Control is an illusion. It is born out of fear-fear of loss or pain. If we can control the events and people in our lives, we believe we can reduce the possibility of negative experiences.
We try to control things through our worry, our overthinking, careful planning, over research. Sheltering, deceiving ourselves. We tighten the reins when we feel control slipping and our need to control actually begins to control us. What many of us don’t recognize until something core shaking happens that puts it all into perspective -we were never in control in the first place.
Life happens. People make life altering decisions that affect others. Bodies fail. Loved ones pass away.
Life is so big, there are a million different factors that create a million different possibilities-both good and bad. We have no control over most of it.
It is terrifying to come to the conclusion that we can make all the plans we want, with the purest intentions and they can be swept away in a second.
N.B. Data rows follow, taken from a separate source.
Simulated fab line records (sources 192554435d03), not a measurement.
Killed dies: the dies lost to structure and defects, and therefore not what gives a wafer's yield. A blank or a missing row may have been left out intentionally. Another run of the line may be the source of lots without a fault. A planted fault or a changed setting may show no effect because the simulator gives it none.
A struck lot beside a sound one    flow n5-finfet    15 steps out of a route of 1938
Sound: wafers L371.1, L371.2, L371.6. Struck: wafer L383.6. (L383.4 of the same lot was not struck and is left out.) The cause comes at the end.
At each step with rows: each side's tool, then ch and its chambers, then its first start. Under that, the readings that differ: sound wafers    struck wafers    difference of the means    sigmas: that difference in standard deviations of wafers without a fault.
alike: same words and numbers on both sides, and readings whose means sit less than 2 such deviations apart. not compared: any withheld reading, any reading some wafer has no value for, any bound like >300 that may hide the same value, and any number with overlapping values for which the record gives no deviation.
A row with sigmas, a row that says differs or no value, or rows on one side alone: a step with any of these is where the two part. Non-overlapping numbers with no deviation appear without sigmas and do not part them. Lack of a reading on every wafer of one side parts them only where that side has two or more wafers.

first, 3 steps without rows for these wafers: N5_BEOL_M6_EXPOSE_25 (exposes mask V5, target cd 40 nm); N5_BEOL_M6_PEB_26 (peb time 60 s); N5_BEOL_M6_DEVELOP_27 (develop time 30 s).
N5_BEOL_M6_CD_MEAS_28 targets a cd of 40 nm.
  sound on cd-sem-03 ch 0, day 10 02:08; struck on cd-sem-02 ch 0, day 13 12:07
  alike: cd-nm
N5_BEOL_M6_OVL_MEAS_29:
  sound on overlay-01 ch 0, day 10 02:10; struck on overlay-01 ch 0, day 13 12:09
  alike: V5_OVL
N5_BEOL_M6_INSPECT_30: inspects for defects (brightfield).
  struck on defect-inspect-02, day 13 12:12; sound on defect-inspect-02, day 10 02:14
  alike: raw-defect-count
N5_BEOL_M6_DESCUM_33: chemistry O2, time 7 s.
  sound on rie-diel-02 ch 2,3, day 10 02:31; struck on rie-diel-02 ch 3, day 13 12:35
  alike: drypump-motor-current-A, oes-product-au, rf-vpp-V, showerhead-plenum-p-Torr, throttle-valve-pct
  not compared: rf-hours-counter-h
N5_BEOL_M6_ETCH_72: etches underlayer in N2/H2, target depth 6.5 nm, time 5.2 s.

It’s also the most liberating and peace giving mindset shift-once we accept how little we control, the weight of trying to control impossible things lifts. You can let it all go because it was never yours to carry. Only then, can you turn the focus on the things you do have control over. Nurture those things. Focus on those things. Build there. When you focus on your controllables, you learn to trust in yourself. You start to know that whatever life throws your way, you will adapt and you will be ok.
What You CAN control:
The people you choose
Choosing the right people to surround yourself is one of the best ways to bring yourself peace. The right people will walk beside you, show up for you, and validate you. Knowing you can trust and count on your people helps you know that no matter what happens in your life, your home team will face it with you. Choose people that are honest, authentic, and consistent in their behavior.
What you give your energy to
While you can’t control many things, you have total control over who and what you pour your energy into. You give power to whatever you’re giving energy to. You can empower negativity, fear, and anxiety or you can put your energy toward building gratitude, love, and peace.
Your effort
You are in control of how much work you are willing to put in to improve some aspect of your life. The more effort you invest into something, the more you will get out of it.
Your thoughts
This one can take practice-especially if you suffer from anxiety or intrusive thoughts. You can control your thoughts by interrupting negative thoughts and replacing them with positive ones. You can choose to reframe something that is scary or frustrating and choose to think about it from another perspective.
What you consume
Every day we are bombarded with messages through tons of different avenues-social media, advertisements, magazines, newspapers, music. The things we choose to consume have a direct impact on our well being. If you find yourself feeling like you aren’t enough, if the news gives you anxiety, if Facebook posts tend to irritate or annoy you-it may be time to rethink what you are consuming. Try giving your brain a break from input each day. Filter your social media ruthlessly-unfollow accounts that add no value to your well-being. If it makes you feel insecure, frustrated, depressed or anxious-get rid of it.
Your response
There is so much power in the way you respond to life and that power belongs to YOU. You get to decide what your values are and then you can respond from a place of authenticity and alignment with who you want to be. We all feel things like anger, insecurity, hurt, disappointment. The events that trigger these emotions are not always in our power, but our response to them is.
As much as we want to believe that life is in our control, it only takes one life altering experience to understand that we have no more power than a minnow has in a hurricane. This knowledge, ironically, shows us exactly where we DO have control and allows us to use those things to design our life experiences as best we can. Let go, a little at a time. Control what you can and let go of the rest. As counterintuitive as it feels, real peace is found not in the controlling, but in the letting go.